Updated by David B over 2 years ago
Usually it's not possible to inspect /sys when this happens because the systems become unresponsive and requires a reset.
One thing that may be of note is these nodes connecting to Ceph are running on shared CPUs (Ceph nodes are physical machines though). One theory I had before was maybe that Ceph wasn't the problem but what if we scale up our deployments on k8s or someone else running on the same Hetzner servers starts using more CPUs and we get choked somewhat on CPU time.
I later dismissed it because whenever the k8s nodes would freeze up it would be at the same time our Ceph cluster was having problems - someone running too many operations on CephFS or hardware failure on one of our Ceph nodes. And I would expect that if it was the case that sometime later we would eventually get some CPU time and the nodes would unfreeze but they would stay stuck for multiple hours or days and the only thing you could do is reset the VM.

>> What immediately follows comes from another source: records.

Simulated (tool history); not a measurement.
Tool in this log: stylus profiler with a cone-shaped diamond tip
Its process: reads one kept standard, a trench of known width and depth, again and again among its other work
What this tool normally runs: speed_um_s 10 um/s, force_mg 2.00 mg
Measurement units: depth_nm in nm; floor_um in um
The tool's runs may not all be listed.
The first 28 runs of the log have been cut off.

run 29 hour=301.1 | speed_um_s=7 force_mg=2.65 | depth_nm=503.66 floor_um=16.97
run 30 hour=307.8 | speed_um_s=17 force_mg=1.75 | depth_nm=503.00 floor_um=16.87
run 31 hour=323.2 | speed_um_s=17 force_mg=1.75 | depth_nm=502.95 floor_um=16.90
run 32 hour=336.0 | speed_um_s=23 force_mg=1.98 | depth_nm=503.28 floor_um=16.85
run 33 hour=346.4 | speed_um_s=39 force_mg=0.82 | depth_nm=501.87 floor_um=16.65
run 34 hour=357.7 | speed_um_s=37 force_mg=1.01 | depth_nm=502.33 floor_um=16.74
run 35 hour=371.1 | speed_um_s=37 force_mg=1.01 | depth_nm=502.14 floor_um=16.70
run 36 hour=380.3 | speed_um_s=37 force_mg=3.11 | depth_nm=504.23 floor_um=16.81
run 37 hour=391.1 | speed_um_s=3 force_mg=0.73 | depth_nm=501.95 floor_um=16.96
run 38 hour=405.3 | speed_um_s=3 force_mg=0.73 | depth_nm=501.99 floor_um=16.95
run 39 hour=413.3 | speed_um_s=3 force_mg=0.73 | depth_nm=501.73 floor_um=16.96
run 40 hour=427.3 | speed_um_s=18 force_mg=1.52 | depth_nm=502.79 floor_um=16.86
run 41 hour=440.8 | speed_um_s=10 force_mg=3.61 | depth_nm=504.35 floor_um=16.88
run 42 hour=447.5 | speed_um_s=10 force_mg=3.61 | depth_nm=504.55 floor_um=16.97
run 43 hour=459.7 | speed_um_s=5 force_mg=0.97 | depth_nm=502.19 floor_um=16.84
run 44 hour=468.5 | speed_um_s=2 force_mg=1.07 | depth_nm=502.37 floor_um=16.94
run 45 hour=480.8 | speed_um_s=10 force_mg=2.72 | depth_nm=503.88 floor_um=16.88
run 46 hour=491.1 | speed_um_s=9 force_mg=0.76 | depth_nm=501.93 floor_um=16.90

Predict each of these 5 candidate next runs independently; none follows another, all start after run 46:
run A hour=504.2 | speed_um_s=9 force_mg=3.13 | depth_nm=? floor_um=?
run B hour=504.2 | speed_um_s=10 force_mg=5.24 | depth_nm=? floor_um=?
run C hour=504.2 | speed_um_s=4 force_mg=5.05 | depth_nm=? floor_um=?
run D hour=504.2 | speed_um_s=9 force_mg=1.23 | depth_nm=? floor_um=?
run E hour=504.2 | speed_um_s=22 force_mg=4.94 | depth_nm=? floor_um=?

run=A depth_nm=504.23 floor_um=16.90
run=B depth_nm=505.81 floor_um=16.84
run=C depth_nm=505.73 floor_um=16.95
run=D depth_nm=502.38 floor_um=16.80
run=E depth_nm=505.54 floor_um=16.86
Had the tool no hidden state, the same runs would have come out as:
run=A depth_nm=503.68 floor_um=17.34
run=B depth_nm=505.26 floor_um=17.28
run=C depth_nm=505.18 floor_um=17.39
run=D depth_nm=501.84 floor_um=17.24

Is it still possible that if a Ceph process would get scheduled on a CPU that's unavailable at that time to lockup the whole VM?
Updated by Jeff Layton over 2 years ago
David B wrote:
Is it still possible that if a Ceph process would get scheduled on a CPU that's unavailable at that time to lockup the whole VM?
That sounds pretty unlikely. It seems more likely that this task is ending up livelocked somehow. ceph_flush_dirty_caps just walks the list of dirty caps in the session and calls ceph_check_caps on each, but there is no guarantee that the cap will be removed from the list when that function is called, so it could just keep continually cycling over a set of stuck caps that can't be cleaned for some reason. Probably we need a stronger guarantee of forward progress there (or better warnings as to why we can't progress).
I'll have to look at revamping that code to at least warn us if we're continually cycling over the same set of caps.
Updated by Jeff Layton over 2 years ago
BTW: what mount options are you using?
It's also possible that this is a result of #52283. It looks like the patch for that went into v5.10.62 stable series kernels. Note that there is a follow-on patch for that too, so you may want to pull in 05a444d3f90a3 as well if you try that kernel.
Updated by David B over 2 years ago
The mount options are (rw,relatime,name=storage,secret=<hidden>,acl).
I'll take a look at those other patches, thanks.
Updated by Jeff Layton almost 2 years ago
- Status changed from New to Resolved
No info in some time. I'll assume that a newer kernel helped? Please reopen if this is still an issue.